The variance point is a great one. I think the broader point (and even a positive lesson from the development of NPS) is that focusing on metrics other than a mean is a good thing. And often a single metric isn't enough - to your point, building a 2x2 chart of variance and mean might be a nice way for a manager to quickly identify branches that have bimodal distributions and warrant further scrutiny.

And more broadly, variance is definitely something that routinely gets ignored (outside of "statistical significance" talk) because it's hard to explain and somewhat unsatisfying to folks without a significant amount of statistics training. For whatever it's worth, I'm very familiar with this as I actually worked on a soccer project with an MLS team (with Jeff Chen) to figure out the variance component of a common soccer analytics metric.

What's particularly interesting about NPS is that people intuit that the deconstruction is of metric is important. So the popular advice I've seen (see the graphic at the top of the post) is to look at the % Promoters and % Detractors. In a sense, this is an informal way of looking at the variance of the score. In fact, you could imagine a manager doing a scatter plot of these two metrics would also be really informative and maybe easier to understand.

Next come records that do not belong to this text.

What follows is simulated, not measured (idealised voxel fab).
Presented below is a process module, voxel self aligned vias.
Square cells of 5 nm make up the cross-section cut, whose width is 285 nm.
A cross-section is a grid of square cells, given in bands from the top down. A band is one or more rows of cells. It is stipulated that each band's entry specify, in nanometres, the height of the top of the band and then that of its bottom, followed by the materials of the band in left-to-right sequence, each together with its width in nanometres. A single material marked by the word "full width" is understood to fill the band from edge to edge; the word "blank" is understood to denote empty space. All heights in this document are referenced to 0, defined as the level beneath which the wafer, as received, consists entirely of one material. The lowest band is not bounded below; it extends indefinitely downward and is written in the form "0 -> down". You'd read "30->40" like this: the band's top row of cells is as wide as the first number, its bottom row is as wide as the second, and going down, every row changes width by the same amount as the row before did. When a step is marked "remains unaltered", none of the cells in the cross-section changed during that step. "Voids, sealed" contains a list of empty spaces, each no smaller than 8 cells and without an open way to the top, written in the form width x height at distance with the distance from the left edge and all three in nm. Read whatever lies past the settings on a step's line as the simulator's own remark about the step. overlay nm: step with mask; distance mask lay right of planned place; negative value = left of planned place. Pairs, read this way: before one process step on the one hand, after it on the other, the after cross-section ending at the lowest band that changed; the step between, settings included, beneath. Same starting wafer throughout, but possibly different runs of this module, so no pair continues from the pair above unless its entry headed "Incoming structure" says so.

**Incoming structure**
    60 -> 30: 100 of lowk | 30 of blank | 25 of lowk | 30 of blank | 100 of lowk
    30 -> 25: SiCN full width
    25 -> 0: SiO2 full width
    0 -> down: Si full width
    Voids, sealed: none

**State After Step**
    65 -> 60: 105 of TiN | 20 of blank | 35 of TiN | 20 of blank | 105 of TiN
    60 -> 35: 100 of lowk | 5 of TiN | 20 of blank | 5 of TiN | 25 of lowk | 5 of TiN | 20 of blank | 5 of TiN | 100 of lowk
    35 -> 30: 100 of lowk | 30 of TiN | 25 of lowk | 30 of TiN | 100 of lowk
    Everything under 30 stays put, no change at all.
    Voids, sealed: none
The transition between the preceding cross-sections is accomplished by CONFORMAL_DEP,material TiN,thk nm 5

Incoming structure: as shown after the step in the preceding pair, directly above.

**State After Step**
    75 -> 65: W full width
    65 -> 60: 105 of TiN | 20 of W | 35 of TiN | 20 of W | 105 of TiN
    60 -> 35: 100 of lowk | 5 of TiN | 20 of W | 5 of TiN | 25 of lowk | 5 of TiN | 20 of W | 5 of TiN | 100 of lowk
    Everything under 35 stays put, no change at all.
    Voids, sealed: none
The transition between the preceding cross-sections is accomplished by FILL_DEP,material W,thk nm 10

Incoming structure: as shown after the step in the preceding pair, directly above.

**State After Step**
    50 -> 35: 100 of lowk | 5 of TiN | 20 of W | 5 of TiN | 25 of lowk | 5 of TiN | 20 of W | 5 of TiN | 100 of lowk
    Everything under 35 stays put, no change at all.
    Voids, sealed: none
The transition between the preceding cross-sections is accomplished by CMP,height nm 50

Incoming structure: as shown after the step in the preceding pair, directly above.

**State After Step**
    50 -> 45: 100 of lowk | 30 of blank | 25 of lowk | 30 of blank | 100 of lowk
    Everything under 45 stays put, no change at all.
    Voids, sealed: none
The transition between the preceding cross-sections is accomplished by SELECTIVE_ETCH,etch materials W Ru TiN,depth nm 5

I think the reason for this decomposition is it makes it clear to managers how to improve NPS - increase promoters or decrease detractors. And separating things out does make quite clear what lever may be more helpful to your organization. For example, if your score is low because you don't have a lot of promoters, that's advice a manager can work with. If it's low because you have both a lot of promoters and a lot of detractors that would have a different remedy.

I do think this general model of summarizing measurements, like Likert scales, to provide ways for non-stats people to better understand metrics is a valuable one. Honestly, I think the sports analytics community is probably the best at this. I'll do a post on that in the future for sure.